Sunday, December 9, 2012
New York Philharmonic hosts young conductor's dazzling debut and a piano titan's 50th anniversary
Conductor Juraj Valcuha and piano soloist Andre Watts spark fireworks Rachmaninoff Piano Concerto No. 2
NEW YORK---It has been 50 years since piano giant Andre Watts made his New York Philharmonic debut at the tender age of 16. His appearance this past week as guest soloist with young Slovakian conductor Juraj Valcuha, in his New York Philharmonic debut, could not have been more revelatory. Their pairing in the Piano Concerto No. 2 by Sergei Rachmaninoff as the centerpiece of a program dominated by operatic themes by Carl Maria Von Weber (Overture to Oberon) and Richard Strauss (Symphony Fantasy on Die Frau ohne Schatten and Suite from Der Rosenkavalier) showcased both the work of a seasoned professional and that of a meteoric talent on the rise.

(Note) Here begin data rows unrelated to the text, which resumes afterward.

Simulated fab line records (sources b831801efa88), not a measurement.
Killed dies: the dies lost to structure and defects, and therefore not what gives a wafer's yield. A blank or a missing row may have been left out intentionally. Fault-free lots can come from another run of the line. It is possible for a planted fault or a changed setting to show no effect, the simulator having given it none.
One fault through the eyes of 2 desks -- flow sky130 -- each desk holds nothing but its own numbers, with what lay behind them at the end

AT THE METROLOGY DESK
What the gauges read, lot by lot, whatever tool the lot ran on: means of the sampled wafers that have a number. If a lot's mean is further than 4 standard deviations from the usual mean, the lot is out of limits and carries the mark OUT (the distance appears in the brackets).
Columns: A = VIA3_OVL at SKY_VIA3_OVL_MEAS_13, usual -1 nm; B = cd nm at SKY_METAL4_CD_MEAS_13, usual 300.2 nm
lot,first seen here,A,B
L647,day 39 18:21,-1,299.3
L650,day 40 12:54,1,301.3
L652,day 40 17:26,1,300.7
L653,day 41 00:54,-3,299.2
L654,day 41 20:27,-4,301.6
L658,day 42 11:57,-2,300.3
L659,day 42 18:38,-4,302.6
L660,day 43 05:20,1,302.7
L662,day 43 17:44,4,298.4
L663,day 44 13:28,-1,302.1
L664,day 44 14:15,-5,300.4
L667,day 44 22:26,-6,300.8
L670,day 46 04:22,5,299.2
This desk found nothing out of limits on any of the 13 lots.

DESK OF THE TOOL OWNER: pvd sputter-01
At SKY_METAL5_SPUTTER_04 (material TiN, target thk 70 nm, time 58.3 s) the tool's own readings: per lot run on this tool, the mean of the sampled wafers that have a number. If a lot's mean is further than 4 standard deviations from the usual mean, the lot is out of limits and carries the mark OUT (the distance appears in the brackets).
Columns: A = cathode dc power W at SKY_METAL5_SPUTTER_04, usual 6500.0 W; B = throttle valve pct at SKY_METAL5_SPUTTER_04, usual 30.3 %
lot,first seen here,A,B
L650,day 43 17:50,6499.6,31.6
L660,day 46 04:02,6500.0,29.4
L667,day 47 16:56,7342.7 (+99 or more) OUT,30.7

Valcuha is currently the chief conductor of the Orchestra Sinfonica Nazionale della RAI in Torino, Italy and has debuted to critical acclaim with such prestigious orchestral bodies as the Berlin Philharmonic, San Francisco Symphony and Filarmonica della Scala in Milan. Watt's current tour schedule includes the majority of the great orchestras and concert halls of the globe.
Weber's sprightly Overture to Oberon opened the program on a good humored note, allowing both the conductor and the orchestra to flex their tonal muscles in advance of the heavy musical lifting that would follow. Valcuha even got in a bit of podium aerobics, nimbly bouncing on tip-toe to the music and bending deeply into the front row of violins as he coaxed them to greater sonic emphasis.
Andre Watts has lost none of the intensity that quickly brought him to the apex of a brilliant career that has survived the test of time. His phrasing from the opening passages was fraught with emotion. His face awash with expression, he caressed the keys in the romantic melody of the famous Adagio sostenuto. Although popularized ad nauseum in the films and pop music of the last century, Watts made it sound anew. A hushed exchange between the woodwinds and Watt's restrained, yet emotive playing was made even more exquisite by Valcuha's sympatico at the podium. At the conclusion of his spine-tingling performance, Watts paused, allowing the resounding chords and depth of emotion to sink in. Appearing to wipe a tear from his eye, he proceeded to dazzle the audience with his display of pianistic prowess. He forged into Rachmaninoff's intricate musical maze, dispatching it with ease. Extended runs of 16th notes were precise and articulated. His lengthy, sustained tremello was a marvel to behold. As orchestra and soloist thundered to crescendo, the audience was brought to its feet in a rapture of sustained applause, acknowledging a landmark performance.
Strauss's frothy, but inspired compositions from his well-known operas were handled with authority and imaginative spurts of brilliance. Valcuha has studied Strauss well and knows how to mine each measure for its finely faceted diamonds of musical sparkle. The Suite from Der Rosenkavalier, in particular, captured the imagined and fantastic majesty of its stylized grandeur. Its premiere in 1911 was recognized as one of the great events of operatic history. Valcuha and the New York Philharmonic recaptured that festive spirit at this performance in Avery Fisher Hall.